Maui News Editorial
Saturday, November 24, 2001
The Research Corporation of the University of Hawaii has taken the first steps toward setting up an emergency environmental workforce that could be the beginning of a permanent eco-police unit badly needed on Maui and across the state.
The workforce was funded by the last special session of the Legislature with Maui's Sen. J. Kalani English being one of the main proponents of the measure.
As envisioned by English, the workforce would serve a dual purpose, supplying jobs for individuals hurt by the post-Sept. 11 downturn in tourism and providing the paid manpower needed to limit the threat of dengue fever while working to eradicate miconia, coqui frogs and fire ants.
English said the $1.5 million appropriated for the workforce would fund three months of employment for 400 to 450 individuals. The Research Corporation of the University of Hawaii, a separate entity set up to administers grants and the like, announced Wednesday it plans to hire about 220 to 250 individuals through the state for the three-month life of the program.
The difference between the number of workers legislators thought the program would employ and the number of workers that The Research Corporation says will be hired could be attributed to at least two things: the Legislature failed to include all the costs involved in hiring even a contract worker or The Research Corporation is taking a bigger chunk of the funds for administration than was anticipated. There is also the possibility the legislators were guilty of a bit of political hyperbole.
The Research Corporation is working with the university's Pacific Cooperative Studies Unit to plan, administer, implement and evaluate the program. State and county unemployment statistics are to be used in determine which counties get how many workers. The statistics will be weighted by considering locations that have high unemployment and significant problems with dengue fever or invasive species.

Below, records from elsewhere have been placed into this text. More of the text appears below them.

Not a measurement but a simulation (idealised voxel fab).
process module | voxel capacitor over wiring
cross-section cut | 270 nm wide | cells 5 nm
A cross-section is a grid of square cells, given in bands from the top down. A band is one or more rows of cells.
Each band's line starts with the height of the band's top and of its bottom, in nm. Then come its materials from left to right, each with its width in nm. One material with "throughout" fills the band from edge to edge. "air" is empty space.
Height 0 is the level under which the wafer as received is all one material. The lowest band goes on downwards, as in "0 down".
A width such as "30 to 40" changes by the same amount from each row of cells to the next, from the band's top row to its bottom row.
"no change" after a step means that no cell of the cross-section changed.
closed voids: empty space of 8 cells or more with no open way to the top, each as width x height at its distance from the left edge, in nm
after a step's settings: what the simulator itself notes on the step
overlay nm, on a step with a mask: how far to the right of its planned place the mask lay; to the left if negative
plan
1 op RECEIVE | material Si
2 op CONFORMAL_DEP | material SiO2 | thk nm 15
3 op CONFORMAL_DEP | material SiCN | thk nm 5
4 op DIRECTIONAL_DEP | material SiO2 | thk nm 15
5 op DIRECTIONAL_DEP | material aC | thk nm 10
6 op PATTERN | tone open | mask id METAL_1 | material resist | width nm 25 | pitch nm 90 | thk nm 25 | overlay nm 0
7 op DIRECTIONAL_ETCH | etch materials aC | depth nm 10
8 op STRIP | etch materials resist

That last qualification seems tailor-made for East Maui, the epicenter of the dengue fever problem, although the County of Maui and the state Department of Health has made major strides in cutting the problem to size. Hana also is the center of a miconia infestation while Maui's unemployment figures would argue in favor of getting a large portion of the emergency environmental workforce manpower.
At this point, it would behoove Maui's legislative contingent and the county administration to stay on top of the formation of the workforce and to also begin an effort to make that workforce a permanent eco-police agency.